I would change the name in the Version Tab of Battle-Net, from World of Warcraft to World of Warcraft: Retail, and then place it above WoW: Classic on the Launcher as part of enforcing this fact.
Oh yes, I am sure that there will be people who take offense to it when inevitably some Youtube “shock-jock”, tells them to be angry about it. No doubt they will also screech like flock of well trained birds when they are told to screech, but really. What did they expect from Classic? More raids? New content?
2.) Lets fix the Game-World / Leveling Experience:
I don’t speak of the length of time it takes to make the level cap. I’m talking about the disjointed and fractured nature of the story itself. Players jump back and forth through time entirely too much, and it makes a new player have a very hard time in understanding the reasons for the story and the lore.
Remember. The youngest players of WoW at this point are probably 10-15 years old. That means also that they were in diapers, or non-existent when Classic came out. If you were a newcomer to the franchise, and weren’t here for all of the stories from then to now, would YOU understand the story?
I highly doubt it.
I think the Classic Game World needs to be re-added to retail (with zones like Naxx and Zul’gerub being inaccessible since they are in Northrend and Cataclysm now). Ideally if you were a first time player, you would start in the Classic Game world and level up to 60 as has always been the case. Events progress, you go to Outland, (or Northrend).

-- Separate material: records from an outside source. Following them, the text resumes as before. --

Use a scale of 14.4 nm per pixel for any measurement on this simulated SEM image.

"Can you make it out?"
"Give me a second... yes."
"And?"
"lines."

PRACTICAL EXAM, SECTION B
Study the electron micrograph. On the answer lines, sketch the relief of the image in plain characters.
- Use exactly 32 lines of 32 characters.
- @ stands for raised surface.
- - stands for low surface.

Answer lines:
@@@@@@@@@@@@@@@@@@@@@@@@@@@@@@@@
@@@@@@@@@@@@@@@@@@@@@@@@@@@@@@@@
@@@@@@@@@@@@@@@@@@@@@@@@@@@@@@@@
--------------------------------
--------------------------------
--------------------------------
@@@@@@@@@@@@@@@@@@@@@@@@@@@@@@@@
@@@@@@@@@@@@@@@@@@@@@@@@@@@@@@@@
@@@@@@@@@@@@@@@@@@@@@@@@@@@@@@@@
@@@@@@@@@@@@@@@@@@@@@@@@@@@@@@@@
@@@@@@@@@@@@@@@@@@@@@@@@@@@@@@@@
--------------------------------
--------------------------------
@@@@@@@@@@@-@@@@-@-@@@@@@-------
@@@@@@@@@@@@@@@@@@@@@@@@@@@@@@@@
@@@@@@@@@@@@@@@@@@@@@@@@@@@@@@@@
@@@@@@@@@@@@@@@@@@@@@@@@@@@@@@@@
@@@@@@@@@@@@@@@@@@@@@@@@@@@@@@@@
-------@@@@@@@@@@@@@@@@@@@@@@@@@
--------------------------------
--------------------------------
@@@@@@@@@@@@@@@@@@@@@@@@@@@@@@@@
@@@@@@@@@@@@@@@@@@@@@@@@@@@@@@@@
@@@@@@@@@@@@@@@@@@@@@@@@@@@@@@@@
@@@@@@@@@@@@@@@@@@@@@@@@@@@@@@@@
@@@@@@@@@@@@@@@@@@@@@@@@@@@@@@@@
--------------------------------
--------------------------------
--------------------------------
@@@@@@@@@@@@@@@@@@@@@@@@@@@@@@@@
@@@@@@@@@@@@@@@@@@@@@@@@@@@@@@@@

Once both of these zones are complete, a small event / questline akin to the Battle for Lordaeron plays out where you see the fall of the Lich King, and then the Shattering occur which unlocks access to the Cataclysm zones.
Since it is not current content, you would then have another small questline which allowed you to see the defeat of Deathwing. Then you could also access Pandaria zones. The game then progresses to Warlords of Draenor, Legion, and finally Battle for Azeroth.
The point here is that there would be a defined flow to the story and events. Players would not be locked into this of course. To solve the quandary of "new characters", I would suggest a new game + setting where you can “pick what era your character starts in.”
If you picked “Post Shattering” at character creation, then your story would start in the Cataclysm Revamped world, and once you get to 60, your contacted by agents of the Bronze Flight who “send you back in time” to Outland, Northrend, etc. to ensure time flows as it must.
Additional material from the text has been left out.